LewRockwell.com
ANTI-STATE•ANTI-WAR•PRO-MARKET
March 3, 2014
In 1783 the Crimea was annexed by
Catherine the Great, thereby satisfying the longstanding quest of the
Russian Czars for a warm-water port. In fact, over the ages Sevastopol emerged
as a great naval base at the strategic tip of the Crimean peninsula, where it
became home to the mighty Black Sea Fleet of the Czars and then the
commissars.
For the next 171 years Crimea was an
integral part of Russia—a span that exceeds the 166 years that have
elapsed since California was annexed by a similar thrust of “Manifest
Destiny” on this continent, thereby providing, incidentally, the United States
Navy with its own warm-water port in San Diego. While no foreign forces
subsequently invaded the California coasts, it was most definitely not
Ukrainian and Polish rifles, artillery and blood which famously annihilated The
Charge Of The Light Brigade at the Crimean city of Balaclava in 1854; they
were Russians defending the homeland.
And the portrait of the
Russian ”hero” hanging in Putin’s office is that of Czar Nicholas
I—who’s brutal 30-year reign brought the Russian Empire to its historical
zenith, and who was revered in Russian hagiography as the defender of
Crimea, even as he lost the 1850s war to the Ottomans and Europeans. Besides
that, there is no evidence that Putin does historical apologies, anyway.
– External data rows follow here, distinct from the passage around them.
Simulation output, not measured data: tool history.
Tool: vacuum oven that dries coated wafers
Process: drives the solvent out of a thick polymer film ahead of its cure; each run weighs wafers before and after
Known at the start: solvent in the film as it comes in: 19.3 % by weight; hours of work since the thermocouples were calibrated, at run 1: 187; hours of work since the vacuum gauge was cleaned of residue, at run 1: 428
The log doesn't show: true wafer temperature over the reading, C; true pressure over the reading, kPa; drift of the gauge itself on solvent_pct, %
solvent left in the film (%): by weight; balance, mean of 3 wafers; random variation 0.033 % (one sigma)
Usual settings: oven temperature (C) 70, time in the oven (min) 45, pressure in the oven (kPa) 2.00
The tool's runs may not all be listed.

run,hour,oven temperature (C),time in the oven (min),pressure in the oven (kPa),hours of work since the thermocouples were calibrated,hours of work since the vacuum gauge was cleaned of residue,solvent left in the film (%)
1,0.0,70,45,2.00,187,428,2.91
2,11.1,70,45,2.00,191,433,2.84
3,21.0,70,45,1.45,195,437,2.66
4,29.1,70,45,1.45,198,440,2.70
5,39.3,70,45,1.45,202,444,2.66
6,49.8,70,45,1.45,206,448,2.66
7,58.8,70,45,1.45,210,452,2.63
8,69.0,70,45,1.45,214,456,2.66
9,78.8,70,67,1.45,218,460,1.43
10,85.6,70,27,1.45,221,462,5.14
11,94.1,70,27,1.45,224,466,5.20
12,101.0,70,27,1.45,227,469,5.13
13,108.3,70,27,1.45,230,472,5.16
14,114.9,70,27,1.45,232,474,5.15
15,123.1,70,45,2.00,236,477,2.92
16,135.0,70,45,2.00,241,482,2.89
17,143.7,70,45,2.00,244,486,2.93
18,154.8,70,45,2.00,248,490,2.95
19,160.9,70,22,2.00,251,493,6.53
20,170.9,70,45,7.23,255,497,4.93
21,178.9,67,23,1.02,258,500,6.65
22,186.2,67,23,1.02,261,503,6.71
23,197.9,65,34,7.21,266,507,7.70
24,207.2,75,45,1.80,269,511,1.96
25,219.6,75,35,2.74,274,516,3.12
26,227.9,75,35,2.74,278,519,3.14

In fact, its their Red Line. When
the enfeebled Franklin Roosevelt made port in the Crimean city of Yalta in
February 1945 he did know he was in Soviet Russia. Maneuvering to cement
his control of the Kremlin in the intrigue-ridden struggle for succession after
Stalin’s death a few years later, Nikita Khrushchev allegedly spent 15
minutes reviewing his “gift” of Crimea to his subalterns in Kiev in honor of
the decision by their ancestors 300 years earlier to accept the inevitable and
become a vassal of Russia.
Self-evidently, during the long decades
of the Cold War, the West did nothing to liberate the “captive nation” of the
Ukraine—with or without the Crimean appendage bestowed upon it in 1954.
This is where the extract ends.